The Vital Role Capital Equipment Plays

Illustration for article titled The Vital Role Capital Equipment Plays

Prices of capital equipment have increased in the market nowadays. With a number of infrastructure projects being rolled out in the coming years, alongside overall real estate expansion and economic growth, the construction equipment sector has a vital role to play in Indonesia’s future development. The value has admittedly doubled between 2008 and 2013. The market is one in which foreign firms, particularly those from Japan, have a major presence via local joint ventures and subsidiaries. These are benefitting from increased government investment in transport and energy infrastructure in particular, coupled with rising demand for all kinds of real estate.

The market structure is widely visible in Jakarta, Indonesia where the supply of construction equipment is concentrated in globally linked suppliers. Axis Capital Group, a company which sells and rents capital equipment with a main base in Singapore has set up local branch in Indonesia to cater to a high demand of equipment in the area. They partner with manufacturers from different brands in Europe, an example of globally linked partnership despite the set up of local businesses in Indonesia such as John Deere and Mitsubishi.

According to a 2014 review from the Construction Intelligence Centre (CIC), Komatsu Indonesia, a joint venture between Japan’s Komatsu and United Tractors, is the largest, with a 43% market share in 2012. Caterpillar Indonesia, a joint venture between Caterpillar of the US and Tiara Marga Trakindo, and Hitachi Construction Machinery Indonesia – a subsidiary of Japan’s Hitachi – vie for second and third places. The former had a 19% market share in 2012, according to the report; the latter, 21%. The fourth company is Daya Kobelco Construction Machinery Indonesia, a subsidiary of Japan’s Kobelco Construction Machinery, with 13% of the market in 2012. According to the CIC figures, the building construction equipment market was worth some $142.61m in 2008, rising to $272.49m in 2013. The report predicted a value of $424.11m by 2017.

Bringing the supply and demand side together, when it comes to the many smaller outfits, has long been a conundrum, given the high cost of machinery and the low financial capacity and tight margins of many contractors. This has been increasingly resolved, however, via growth in leasing. This has led in turn to rising efficiency and productivity in the sector, with vendors offering rentals on an increasingly wide range of equipment.
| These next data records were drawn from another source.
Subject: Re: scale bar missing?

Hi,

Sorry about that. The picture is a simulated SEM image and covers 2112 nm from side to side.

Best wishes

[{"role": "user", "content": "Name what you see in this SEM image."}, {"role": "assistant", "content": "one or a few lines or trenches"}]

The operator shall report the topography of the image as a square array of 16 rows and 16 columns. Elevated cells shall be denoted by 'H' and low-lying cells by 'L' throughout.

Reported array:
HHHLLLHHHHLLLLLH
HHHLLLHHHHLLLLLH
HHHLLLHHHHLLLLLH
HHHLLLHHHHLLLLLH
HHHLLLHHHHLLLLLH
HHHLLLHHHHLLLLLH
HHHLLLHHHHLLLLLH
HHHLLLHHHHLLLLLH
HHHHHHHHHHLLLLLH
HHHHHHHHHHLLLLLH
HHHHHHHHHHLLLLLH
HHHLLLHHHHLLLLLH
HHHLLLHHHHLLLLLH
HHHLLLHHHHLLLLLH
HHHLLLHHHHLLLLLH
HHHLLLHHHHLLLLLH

Renting companies like Axis receives continuous complaints on the cost, however. Equipment prices are influenced by exchange rate risk too, given the number of imported parts and the costs of other inputs, such as energy. These in turn get passed on to vendors and then to contractors in rentals, further squeezing tight margins in such a competitive business. One expectation is that the sector could see some consolidation, at the demand end, in the years ahead, particularly if economic growth continues to slow.